3 Things I Hope My Absence on Friday (07/04) Said.

I did not protest, but I did not discourage those who felt strongly about it not to.

It seemed petty and at times I doubted my stance. But I feel even more strongly now than before.

Here’s why I didn’t protest:

 I felt that to march would be insulting.

Because the question remains: Where were we? By ‘we’, I mean the middle class, the white, the coloured, the Asian… Where was the support from our nation when lower-income, and yes, black youth were fighting for free education?
Where were we when the former were mourning for the miners shot in Sharpeville-style in post-Apartheid South Africa? Where were we when the youth sought to remove a statue of a man who played a massive, if not lead role, in the legacy of slavery, Apartheid and genocide of African people by establishing the diamond trade (yet the amount is unclear as they were not given the dignity of being counted). Why could we not understand why they would not want a statue praising this man, watching them as a reminder? I could go on.
The question is: did we have the right to decide that given our absence in these cases, it was time for us all to unite?

Even worse, did any of us even feel any sort of sorrow to our fellow South Africans for not being there ?
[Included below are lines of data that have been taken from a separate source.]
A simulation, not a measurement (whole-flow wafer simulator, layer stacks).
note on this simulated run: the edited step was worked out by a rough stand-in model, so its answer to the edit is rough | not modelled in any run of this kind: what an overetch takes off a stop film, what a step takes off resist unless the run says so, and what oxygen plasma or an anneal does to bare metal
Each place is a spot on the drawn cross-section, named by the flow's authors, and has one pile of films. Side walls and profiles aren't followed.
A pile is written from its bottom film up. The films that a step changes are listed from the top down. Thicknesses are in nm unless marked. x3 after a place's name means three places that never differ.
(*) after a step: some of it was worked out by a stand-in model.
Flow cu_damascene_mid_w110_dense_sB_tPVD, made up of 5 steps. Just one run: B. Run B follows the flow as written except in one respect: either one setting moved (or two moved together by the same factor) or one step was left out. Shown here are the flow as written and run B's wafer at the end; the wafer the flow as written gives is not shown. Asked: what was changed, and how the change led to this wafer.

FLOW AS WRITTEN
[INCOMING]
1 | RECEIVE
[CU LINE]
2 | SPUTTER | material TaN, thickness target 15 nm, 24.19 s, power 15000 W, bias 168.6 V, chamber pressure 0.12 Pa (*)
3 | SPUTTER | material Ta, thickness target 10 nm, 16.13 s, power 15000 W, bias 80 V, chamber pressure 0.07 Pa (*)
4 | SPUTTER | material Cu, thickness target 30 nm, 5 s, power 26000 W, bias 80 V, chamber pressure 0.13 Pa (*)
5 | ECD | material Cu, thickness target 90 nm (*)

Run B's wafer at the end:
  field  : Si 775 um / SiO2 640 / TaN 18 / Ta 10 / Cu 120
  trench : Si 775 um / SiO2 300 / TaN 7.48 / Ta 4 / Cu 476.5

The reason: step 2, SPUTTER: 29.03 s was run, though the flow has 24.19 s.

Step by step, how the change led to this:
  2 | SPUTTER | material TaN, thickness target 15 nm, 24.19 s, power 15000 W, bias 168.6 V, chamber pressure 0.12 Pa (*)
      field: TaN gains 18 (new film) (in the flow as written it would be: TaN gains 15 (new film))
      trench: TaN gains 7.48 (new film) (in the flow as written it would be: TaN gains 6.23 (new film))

I wanted us to understand.

To understand that even though we believe our cause is just and necessary, that too is how the above-mentioned people felt, and yet we did not join.
When our voices really WOULD have helped. We let them fight alone, and watched- or even worse, belittled and criticized. We gave no empathy and we did not defend them when they were villianized by the media and police to justify violence against them by the latter.
I wanted us to understand what it felt like to be left to fight a cause that affects everyone not just ourselves, mostly by ourselves.
I wanted us to question.

To take time to actually understand and think about the issues of why many would not join, instead of dismiss them as ‘thinking too much’ or ‘pulling the race card’.
I wanted to motivate us to empathize and sympathize

..instead of judging and separating ourselves from a reality that exists for more than not, just because it is not our own.